With all Donald Trump’s bluster
about “terrorism” and “security,” precious little of it has been directed at
those elements who put the security and well-being of the country at greatest
risk: its own “home-grown” variety in the form of anti-government “Tea Party”
types, “militias,” “patriots, “oath keepers,” “freedom keepers” and others who
defile the flag and copies of the Constitution they like to waive in people’s
faces, almost as much as they do their guns. Unfortunately, there are
those—such as the 12 all-white jurors in Portland’s Bundy conspiracy trial—who
just don’t “get it.” One can only assume that the Bundy fascists and Storm
Troopers are seen as a “frontline defense” against the “others,” meaning
minorities and their white “liberal” enablers.
It isn’t that these racists and
xenophobes are personally discomfited by minorities—they likely do all they can
to avoid “mingling” with them—but federal intervention against local government
in enforcing anti-discrimination laws and court rulings dating to 60 years ago
was one of the prime motivations behind the militia and “patriot” movements,
and still is, despite their claims to the contrary; racism and nativism is a
major section of their ideological handbook. It shouldn’t be a “shock” that the
number and virulence of these groups increased at the moment Barack Obama was
elected; the very idea of a black president in their “white” country was
tantamount to the end of days—unless, of course, they did “something” about it,
and naturally they called themselves “patriots” based on their misreading of
the Constitution and how they were to “defend”
it.
Back in the “old” days when there
were still broadcast journalists who took their role of informing the public of
the truth seriously, movements like the so-called “Tea Party” would have been
exposed as the bigoted, nativist groups that they were, descended from the
so-called “American Party” from the mid-1800s that was so fearful of being
exposed that its members were advised not to talk about their ideology to
non-members, hence the moniker “Know-Nothing.” The Clinton News Network—and
rightly so—has been criticized for its tenderfoot, almost sympathetic coverage
of the armed racist gangsters like the Bundy group, or at least when they
covered their activities at all. And now its anchors and “reporters” are shocked and disgusted by the rhetoric of Trump that has brought out these
far-right extremists out of their hiding places? I think that Trump will likely
be a different president (God forbid he is elected) than his rhetoric, but
since he has tapped into a stream that wants
a “reason” to vote, he will use them; however, Trump didn’t create this
“stream,” which has been enabled by the “mainstream” media because of it hasn’t
wanted to “alienate” the far-right by simply telling the truth about them. Why?
For ratings.
And because of that, we have been
fed a narrative by the media that turns criminals and lawbreakers into
sympathetic citizens simply out for “justice.” The Associated Press described
the Wild West, armed-to-the-teeth Bundy group as “A peaceful protest Saturday
in support of an eastern Oregon ranching family facing jail time for arson and
was followed shortly afterward by an occupation of a building at a national
wildlife reserve.” In an effort to avoid a shooting war, federal officials
treated these militant thugs with kid gloves, which merely further “justified”

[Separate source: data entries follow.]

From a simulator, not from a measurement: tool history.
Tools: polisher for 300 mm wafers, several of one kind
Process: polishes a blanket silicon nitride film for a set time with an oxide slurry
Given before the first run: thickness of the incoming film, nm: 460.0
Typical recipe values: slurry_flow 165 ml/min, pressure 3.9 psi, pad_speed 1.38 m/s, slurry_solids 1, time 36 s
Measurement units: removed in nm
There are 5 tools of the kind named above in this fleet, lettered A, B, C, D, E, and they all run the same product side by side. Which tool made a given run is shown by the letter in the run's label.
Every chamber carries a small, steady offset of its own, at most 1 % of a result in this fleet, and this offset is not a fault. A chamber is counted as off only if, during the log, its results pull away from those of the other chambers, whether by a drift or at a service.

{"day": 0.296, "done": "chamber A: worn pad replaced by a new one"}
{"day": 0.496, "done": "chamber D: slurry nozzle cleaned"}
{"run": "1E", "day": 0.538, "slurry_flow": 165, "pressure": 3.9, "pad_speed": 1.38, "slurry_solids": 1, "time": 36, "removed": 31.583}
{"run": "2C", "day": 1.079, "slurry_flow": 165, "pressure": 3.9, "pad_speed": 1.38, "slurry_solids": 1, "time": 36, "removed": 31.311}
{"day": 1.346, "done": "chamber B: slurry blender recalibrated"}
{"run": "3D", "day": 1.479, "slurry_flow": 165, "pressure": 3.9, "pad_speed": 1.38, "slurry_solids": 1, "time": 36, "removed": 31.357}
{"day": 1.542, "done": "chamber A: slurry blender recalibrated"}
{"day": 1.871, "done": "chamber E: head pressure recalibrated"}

portraying these people as “peaceful.” This is in contrast with the way law
enforcements manhandled the unarmed Native American protesters of the Dakota
Access pipeline, of which there is a legitimate complaint, because officials caved
into anger from more powerful white constituencies that protested the
pipeline’s original trajectory, and realigned it to pass through Native
American lands without any input from their concerns. The difference in law
enforcement action between heavily armed whites and unarmed Native Americans
went beyond the level of “courage” it took to engage in mass arrests of the
latter. Yet the media made false comparisons between the two protests. As Aaron
Bady of the Los Angeles Times wrote
in an op-ed,
White privilege — or white impunity, perhaps — is an unavoidable
explanation for the contrast. One man did die in Oregon, on a road outside the
refuge and seemingly because he appeared to think the authorities didn’t mean
it when they pointed their guns at him. But the last of the occupiers were
represented in negotiations by a Nevada state representative. Native Americans
with drums and prayer sticks on their own land were not so indulged. That’s one
reason the racial component is best understood not just as a double standard,
but a single, continuous policy that defines American history.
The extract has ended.